State Rep. John Thompson has agreed to apologize for calling a Republican colleague a racist during a floor debate at the State Capitol last month as part of a deal Friday to dismiss an ethics complaint against him.
Apology from Rep. John Thompson leads to ethics complaint dismissal
State Rep. Eric Lucero filed a complaint after a contentious floor debate.
Rep. Eric Lucero, R-Dayton, submitted the complaint last month, citing a June 19 floor debate in which the St. Paul Democrat interrupted him and twice called him a racist.
The complaint triggered a rare meeting of the House Ethics Committee last week to consider Lucero's allegations against Thompson, who has been embroiled in controversy since a July 4 traffic stop in St. Paul.
Friday's resolution comes a week after the committee first met to discuss the complaint and after it agreed to move its proceedings to this week so Thompson could have an attorney with him.

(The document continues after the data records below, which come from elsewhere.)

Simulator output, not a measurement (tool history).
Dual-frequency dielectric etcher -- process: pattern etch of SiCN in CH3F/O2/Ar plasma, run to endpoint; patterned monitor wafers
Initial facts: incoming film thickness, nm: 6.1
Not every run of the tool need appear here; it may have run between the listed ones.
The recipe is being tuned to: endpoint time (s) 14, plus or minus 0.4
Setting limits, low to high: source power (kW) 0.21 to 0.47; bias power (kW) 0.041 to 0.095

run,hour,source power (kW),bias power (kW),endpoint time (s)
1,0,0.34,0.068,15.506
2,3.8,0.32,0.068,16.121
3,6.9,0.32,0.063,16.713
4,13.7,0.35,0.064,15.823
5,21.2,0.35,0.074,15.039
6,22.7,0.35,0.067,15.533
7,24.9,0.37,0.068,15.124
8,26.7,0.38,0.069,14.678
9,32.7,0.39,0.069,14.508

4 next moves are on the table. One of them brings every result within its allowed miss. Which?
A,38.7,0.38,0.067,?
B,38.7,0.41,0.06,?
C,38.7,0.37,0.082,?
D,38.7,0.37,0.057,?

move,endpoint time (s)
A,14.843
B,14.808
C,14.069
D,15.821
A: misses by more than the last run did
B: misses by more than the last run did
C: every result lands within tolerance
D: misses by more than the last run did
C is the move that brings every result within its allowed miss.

The agreement to apologize to Lucero when the House reconvenes came after a week of discussion between the two and members of the committee, which is chaired by Rep. Jim Davnie, a Minneapolis Democrat.
"Apologizing isn't always easy and you've done that and I thank you for that," Davnie told Thompson on Friday.
Davnie then addressed Lucero: "There are times when we feel that we have been affronted in some way that accepting apologies is not always easy — and you have done that, so thank you for that."
Thompson is still facing calls from DFL state leaders — including Gov. Tim Walz and House Speaker Melissa Hortman — to resign amid reports of domestic violence allegations between 2003 and 2011.
Thompson told reporters at a news conference outside the State Capitol earlier this week that he would not resign. His wife, meanwhile, defended him against allegations that he struck and choked her in front of children, saying that she refused to let him resign.
Hortman said Monday that she still believed "it's in the best interest of John Thompson, his family, and the institution for him to resign."
Lucero's complaint has been the only formal ethics complaint filed in the House against Thompson. The Ethics Committee has the power to recommend expulsion or censure of a House member after taking public testimony on a complaint.
"I believe it is important that matters relating to Representative Thompson proceed through the Ethics Committee process and that the House as a whole makes a final decision on any consequences that it deems appropriate," said Hortman, of Brooklyn Park.